WILD BILL HICKOK
Reprinted from Steve Myall's Western Fiction Review blog...
A series of eight books published by Leisure Books from February 1999 to May 2001. Judd Cole is a pseudonym used by John Edward Ames. The books weren't numbered, but are shown in the correct order.
Marshal, gunfighter, stage driver, and scout, Wild Bill Hickok had a legend as big and untamed as the West itself. No man was as good with a gun as Wild Bill, and few men used one as often. From Abilene to Deadwood, his name was known by all—and feared by many. That’s why he was hired by Allan Pinkerton’s new detective agency to protect an eccentric inventor on a train ride through the worst badlands of the West. With hired thugs out to kill him and angry Sioux out for his scalp, Bill knew he had his work cut out for him. But even if he survived that, he still had a worse danger to face—a jealous Calamity Jane.
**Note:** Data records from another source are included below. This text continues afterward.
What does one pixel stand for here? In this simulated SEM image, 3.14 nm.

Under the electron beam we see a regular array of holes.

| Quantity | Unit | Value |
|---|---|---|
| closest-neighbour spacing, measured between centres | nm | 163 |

Wild Bill Hickok was a legend in his own lifetime. Wherever he went his reputation with a gun proceeded him—along with an open bounty for $10,000 for his arrest. But Wild Bill was working for the law when he went to Kincaid County, Wyoming. Hundreds of prime longhorn cattle had been poisoned, and Bill was sent by the Pinkerton Agency to get to the bottom of it. He didn’t expect to land smack dab in the middle of an all-out range war, but that’s exactly what happened. With the powerful Cattleman’s Association on one side and land-grant settlers on the other, Wild Bill knew that before this war was over, he’d be testing his gun skills to the limit if he hoped to get out alive.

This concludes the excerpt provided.